1ii. Private mortgage insurance (PMI) is usually required on _____ loans with loan-to-value ratios greater than_____ percent.

a.Home, 80 percent.

b.Home, 60 percent.

c.Income property, 75 percent.

d.Income property, 80 percent.

 

2i.Explain the potential tax advantage associated with home equity loans

 

2ii.The dominant loan type originated and kept by most depository institutions is the:

a.Fixed-payment fully amortized mortgage.

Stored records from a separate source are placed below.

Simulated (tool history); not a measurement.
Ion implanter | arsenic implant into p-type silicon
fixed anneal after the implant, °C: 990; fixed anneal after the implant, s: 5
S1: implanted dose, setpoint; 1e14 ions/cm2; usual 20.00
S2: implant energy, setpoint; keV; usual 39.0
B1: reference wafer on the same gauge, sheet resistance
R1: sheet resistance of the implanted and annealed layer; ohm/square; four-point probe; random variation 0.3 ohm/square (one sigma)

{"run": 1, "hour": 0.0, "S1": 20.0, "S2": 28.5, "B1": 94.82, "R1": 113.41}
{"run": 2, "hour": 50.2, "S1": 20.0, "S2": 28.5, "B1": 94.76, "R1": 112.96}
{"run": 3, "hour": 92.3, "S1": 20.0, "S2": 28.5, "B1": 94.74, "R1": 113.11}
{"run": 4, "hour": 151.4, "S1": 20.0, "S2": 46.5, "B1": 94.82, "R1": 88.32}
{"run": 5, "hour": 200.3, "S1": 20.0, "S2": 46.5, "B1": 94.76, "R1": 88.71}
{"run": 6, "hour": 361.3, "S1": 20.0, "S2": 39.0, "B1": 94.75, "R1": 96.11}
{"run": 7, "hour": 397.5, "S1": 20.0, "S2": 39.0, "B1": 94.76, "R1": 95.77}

b.Adjustable rate mortgage.

c.Purchase-money mortgage.

d.FHA-insured mortgage.

 

3i.Distinguish between conforming and nonconforming residential mortgage loans and explain the importance of the difference.

 

3ii.Which of the following mortgage types has the most default risk, assuming the initial loan-to-value ratio, contract interest rate, and all other loan terms are identical?

a.Interest-only loans.

b.Fully amortizing loans.

c.Partially amortized loans.

d.There is no difference in the default risk of these loans.

 

4i.Discuss the role and importance of private mortgage insurance in the residential mortgage market.

 

4ii. A mortgage that is intended to enable older households to “liquify” the equity in their home is the:

a.Graduated payment mortgage (GPM).

b. Adjustable rate mortgage (ARM).

c.Purchase-money mortgage (PMM).

d.Reverse annuity mortgage (RAM).

 

5i. Explain the maturity imbalance problem faced by savings and loan associations that hold fixed-payment home mortgages as assets.

 

5ii. A jumbo loan is:

a.A conventional loan that is large enough to be purchased by Fannie Mae or Freddie Mac.

b.A conventional loan that is too large to be purchased by Fannie Mae or Freddie Mac.

c.A multi-property loan.

d.A VA loan that exceeds the normal limits.

 

6i.Suppose a homeowner has an existing mortgage loan with these terms: Remaining balance of $50,000, interest rate of 8 percent, and remaining term of 10 years (monthly payments). This loan can be replaced by a loan at an interest rate of 6 percent, at a cost of 8 percent of the outstanding loan amount. Should the homeowner refinance? What difference would it make if the homeowner expects to be in the home for only five more years?

 

6ii.The maximum loan-to-value ratio for an FHA loan over $50,000 is approximately:

a.90   percent.

b.97 percent.

c.99 percent.

d.100 percent.

 

7i. *Assume an elderly couple owns a $140,000 home that is free and clear of mortgage debt. A reverse annuity mortgage (RAM) lender has agreed to a $100,000 RAM. The loan term is 12 years, the contract interest rate is 9.25 percent, and payments will be made at the end of each month.

a.What is the monthly payment on this RAM?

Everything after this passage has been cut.